Boltzmann’s Constant

21.06.2015 |

1.3806488(13)×10−23 joule per kelvin

 

Episode #8 of the course “Most important numbers in the world”

The Boltzmann Constant is one of the fundamental numbers describing an essentially important relationship in molecular thermodynamics and statistical mechanics. The number was discovered and described by Austrian physicist Ludwig Boltzmann, and it is a ratio that identifies how energy in a particle is related to the temperature of the particle and of the entire substance. The constant number describes how gas temperature changes per particle affect the temperature change in the entire substance, often measured in increments of “moles.” Therefore, Boltzmann’s Constant is equal to the Gas Constant (R) divided by Avogadro’s Constant (NA), and is expressed as:

KB = R / NA

Because the Boltzmann Constant is expressed in terms of energy divided by temperature, it is likened to the expression of entropy. Boltzmann’s Constant has been key to understanding how the microstates of a system are interrelated to its macrostates and the proportions at which change happens. This essential number links the statistical mechanics of entropy to the classical understanding of thermodynamic entropy.

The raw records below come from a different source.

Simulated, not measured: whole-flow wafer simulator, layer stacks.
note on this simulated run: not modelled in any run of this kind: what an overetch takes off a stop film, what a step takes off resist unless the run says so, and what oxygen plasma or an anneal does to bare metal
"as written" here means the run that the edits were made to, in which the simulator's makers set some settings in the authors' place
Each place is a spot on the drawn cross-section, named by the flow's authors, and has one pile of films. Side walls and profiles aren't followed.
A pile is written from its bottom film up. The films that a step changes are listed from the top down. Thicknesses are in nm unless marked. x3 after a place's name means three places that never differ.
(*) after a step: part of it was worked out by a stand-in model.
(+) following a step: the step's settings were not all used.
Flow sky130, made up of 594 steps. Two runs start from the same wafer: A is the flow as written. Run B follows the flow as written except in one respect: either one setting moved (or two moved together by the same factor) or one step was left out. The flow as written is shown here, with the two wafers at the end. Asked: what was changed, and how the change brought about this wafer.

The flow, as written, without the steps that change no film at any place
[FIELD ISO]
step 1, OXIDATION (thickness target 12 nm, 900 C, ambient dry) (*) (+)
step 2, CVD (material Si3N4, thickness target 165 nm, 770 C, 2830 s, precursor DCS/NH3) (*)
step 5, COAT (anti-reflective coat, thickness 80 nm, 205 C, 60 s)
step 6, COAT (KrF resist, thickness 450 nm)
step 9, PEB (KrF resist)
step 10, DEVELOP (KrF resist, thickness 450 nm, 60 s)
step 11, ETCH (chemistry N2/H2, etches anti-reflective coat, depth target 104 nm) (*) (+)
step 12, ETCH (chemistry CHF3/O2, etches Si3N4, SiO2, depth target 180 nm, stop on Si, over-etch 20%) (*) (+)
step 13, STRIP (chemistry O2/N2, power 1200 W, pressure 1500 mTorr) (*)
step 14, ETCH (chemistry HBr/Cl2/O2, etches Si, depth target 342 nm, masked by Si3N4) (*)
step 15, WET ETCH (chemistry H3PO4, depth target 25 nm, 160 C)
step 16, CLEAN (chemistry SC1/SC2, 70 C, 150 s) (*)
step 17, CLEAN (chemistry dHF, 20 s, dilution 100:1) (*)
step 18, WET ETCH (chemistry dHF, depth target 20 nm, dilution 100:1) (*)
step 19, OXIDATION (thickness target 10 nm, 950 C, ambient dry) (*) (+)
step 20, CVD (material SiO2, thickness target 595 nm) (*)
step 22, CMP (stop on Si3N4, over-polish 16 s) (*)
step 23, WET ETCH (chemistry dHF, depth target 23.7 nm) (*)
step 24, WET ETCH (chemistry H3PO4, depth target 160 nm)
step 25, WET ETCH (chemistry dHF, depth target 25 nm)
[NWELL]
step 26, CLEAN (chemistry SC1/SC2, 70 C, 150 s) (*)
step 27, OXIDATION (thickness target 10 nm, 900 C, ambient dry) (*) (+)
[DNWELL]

In a thermodynamic system, atoms and molecules behave independently with various properties that allow energy and heat distribution. The thermodynamics of molecular physics contributes to the larger physical properties of the substances, and Boltzmann’s Constant is a model of classical statistical mechanics that holds true and predicts properties for molecular speeds in a gas.

Although Boltzmann’s work had begun to link the ideas of probability and entropy in the late 19th century, it was nearly 30 years later that Max Planck’s work and 20th century experiments based on Albert Einstein’s theories confirmed their relation. It was actually Planck who thought to give an exact number to the constant value, and in his Nobel Prize acceptance speech pointed that out.